During our mentoring sessions, which took place at her cozy house with green tea and amongst her family pictures, she was clear in what she expected from me and valued, but also supportive in how to get there. She would ask follow-up questions, enquire as to what made certain things difficult for me and offer coaching. I walked out of our sessions inspired and encouraged but also honest about the areas where I needed to put in more work and effort. To me, Kristine was a cheerleader, mentor, and leader.

I Was Not a Natural Leader. And Then I Became a Mother.

I was never like this. I don’t like to take the lead. I don’t have strong opinions or convictions. I will rather do my own thing: less entanglement, less criticism, fewer decisions to make.

And then I became a mother.

Fast forward to today.

“Stupid, a* job!”* I cursed silently. “One more thing and I’ll quit!”

Unfortunately, I can’t quit motherhood with good conscience.

So I ploughed on, trying to persuade my crying toddler to put on her clothes so I might be at my actual job only 20 min delayed for once. As I tried to coax my daughter into cooperation, getting more exasperated by the second as she kept refusing to put her arm through the sleeve, I thought of good leadership. Which I wasn’t exhibiting at the moment. Kristine would have shaken her head at me, if she wasn’t as empathetic as she is.

I never applied for the job as “mother”. Nobody checked my references. And yet here I am, CEO, CFO, and manager of everything, all before 8am.

Why Every Parent Is Already a Leader (Whether They Feel Like One or Not)

If you’re a parent, you’re a leader. You have kids, so you’re leading someone. And in a profound way. You’re leading them in how to live in the world as a human being.

That’s why parents can learn from leaders. And good leadership can teach us about good parenting.

Channeling a good leader helps me be a better parent and gives me a framework of the skills, presence, and attitude that help me do a better job.

What Does Good Leadership Actually Look Like?

Think about someone in your life you consider a good leader. What makes you trust them, want to follow them, confide in them, look up to them?

A good leader:

  • Knows where they’re going. Clear on direction, values, and purpose, and lives those values rather than just professing them
  • Is courageous, not certain. Dares to show up and make decisions without having all the answers
  • Follows through. Their words and actions align
  • Brings passion and enthusiasm. Their energy gives others a reason to care
  • Has high expectations and offers real support to meet them
  • Is present. Genuinely listens and stays curious about people
  • Is warm and empathetic. People feel seen, not managed
  • Is encouraging. Spots potential and believes in people’s capacity to grow
  • Shares power. Gives freedom within clear limits, knowing that power grows when it’s shared, not hoarded
  • Leans into hard conversations with honesty and care, not avoidance
  • Holds people accountable without shame. Addresses behavior, not character
  • Is self-aware. Knows their own patterns, triggers, and blind spots, and doesn’t lead from behind armor

Pretty much how I experienced my mentor Kristine.

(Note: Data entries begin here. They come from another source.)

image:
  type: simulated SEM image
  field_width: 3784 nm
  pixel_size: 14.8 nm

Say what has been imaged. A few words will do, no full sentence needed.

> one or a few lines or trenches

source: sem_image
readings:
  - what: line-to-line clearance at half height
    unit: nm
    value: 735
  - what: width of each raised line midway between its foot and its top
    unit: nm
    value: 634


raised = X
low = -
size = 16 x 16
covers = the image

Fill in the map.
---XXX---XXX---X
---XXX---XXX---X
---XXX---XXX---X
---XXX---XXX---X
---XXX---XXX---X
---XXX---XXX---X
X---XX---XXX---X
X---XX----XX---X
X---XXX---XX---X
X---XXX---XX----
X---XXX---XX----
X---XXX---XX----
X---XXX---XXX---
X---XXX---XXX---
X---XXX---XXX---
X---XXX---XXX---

How to Use This in Your Daily Life as a Mom: The “Good Leader on Your Shoulder” Method

I want you to channel your own version of a good leader, your Kristine. Metaphorically put them on your shoulder and have them advise you. When you’re in a chaotic or tricky situation, ask: “What would my good leader do?”

The 3 Levels of Leadership in Family Life

In daily family life, there are three levels of leadership.

  1. Leading yourself: your self-regulation, your values, your self-talk
  2. Leading your kids: warm, firm, consistent presence
  3. Leading as a team: you and your partner as co-leaders, co-captains making decisions together

We’ll go deeper on each, with practical tools you can use in the chaos of a Tuesday morning. But for now, let this idea sink in: you’re a leader and you should step up to it. It will make you a better mother and partner. And owning it will make motherhood more satisfying.

Leadership is a skill you can learn. I’ll show you how.

Reflection Prompt

Think of the best leader you’ve ever had. What made them good? Now think about your week. Where did you already show up like that, even in one small moment?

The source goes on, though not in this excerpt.